By B. Muralidhar Reddy

ISLAMABAD, NOV. 28. Tension between the United States-led coalition and the military establishment in Pakistan is growing over the nature of war reporting on Afghanistan. While Washington is upset over what it believes as reports in a section of the Pakistani press that ``seek to undermine'' the military campaign in Afghanistan, Islamabad is angry over what it perceives as ``irresponsible'' reporting by a section of the Western media about the role of Pakistan.

Today, both sides ventilated their grievances against each other's press. The U.S. was agitated over a report in a section of the Pakistani press over the alleged death of 16 U.S. marines when they went to launch an offensive on Kandahar. Islamabad was angry over a number of reports in the West about Pakistani helicopters ferrying back home army officers and regulars engaged in fighting along with the Taliban in Kunduz and other parts of Afghanistan.

Maj. Gen. Rashid Qureshi, press secretary to the Pakistan President, was so angry over reports of Pakistan Air Force rescuing its military officers and men from the battle zone that he wanted reporters filing such false reports to be sacked.

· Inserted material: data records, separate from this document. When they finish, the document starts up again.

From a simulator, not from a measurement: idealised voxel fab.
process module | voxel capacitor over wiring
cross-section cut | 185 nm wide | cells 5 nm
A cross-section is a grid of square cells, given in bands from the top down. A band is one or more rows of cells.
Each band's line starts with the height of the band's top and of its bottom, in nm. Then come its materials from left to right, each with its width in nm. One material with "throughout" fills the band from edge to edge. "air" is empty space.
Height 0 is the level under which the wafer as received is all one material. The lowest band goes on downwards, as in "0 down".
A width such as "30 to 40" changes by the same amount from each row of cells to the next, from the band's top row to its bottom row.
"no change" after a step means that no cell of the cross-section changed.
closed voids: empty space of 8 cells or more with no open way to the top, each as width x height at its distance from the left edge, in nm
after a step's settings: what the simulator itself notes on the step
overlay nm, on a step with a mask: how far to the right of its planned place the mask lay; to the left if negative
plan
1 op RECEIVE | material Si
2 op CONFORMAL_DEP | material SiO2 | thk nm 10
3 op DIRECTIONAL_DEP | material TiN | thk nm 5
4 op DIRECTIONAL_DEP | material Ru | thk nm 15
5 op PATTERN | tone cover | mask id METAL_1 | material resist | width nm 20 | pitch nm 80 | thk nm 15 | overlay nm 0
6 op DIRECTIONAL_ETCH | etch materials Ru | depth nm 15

Maj. Gen. Qureshi's outburst prompted a Pakistani journalist to remind him that such things did not happen in ``civilised and democratic societies'' and that it was a tradition confined only to Pakistan. The Pakistan Foreign Office spokesperson, Mr. Aziz Khan, chipped in to say that in the past too when he was Ambassador in Afghanistan, the Northern Alliance had claimed to have captured Pakistani military officers and regulars but never produced them in public.

At the U.S. briefing, the spokesperson, the Ambassador, Mr. Kenton W. Keith, described the report in the Pakistani press about the death of 16 U.S. marines as ``rubbish'' and asserted that there was no truth whatsoever in the claim. Two days ago, reacting to a similar report, the coalition information centre deemed it necessary to issue a statement denouncing it as ``typical'' of reports in the Pakistani press ever since the October 7 military campaign in Afghanistan.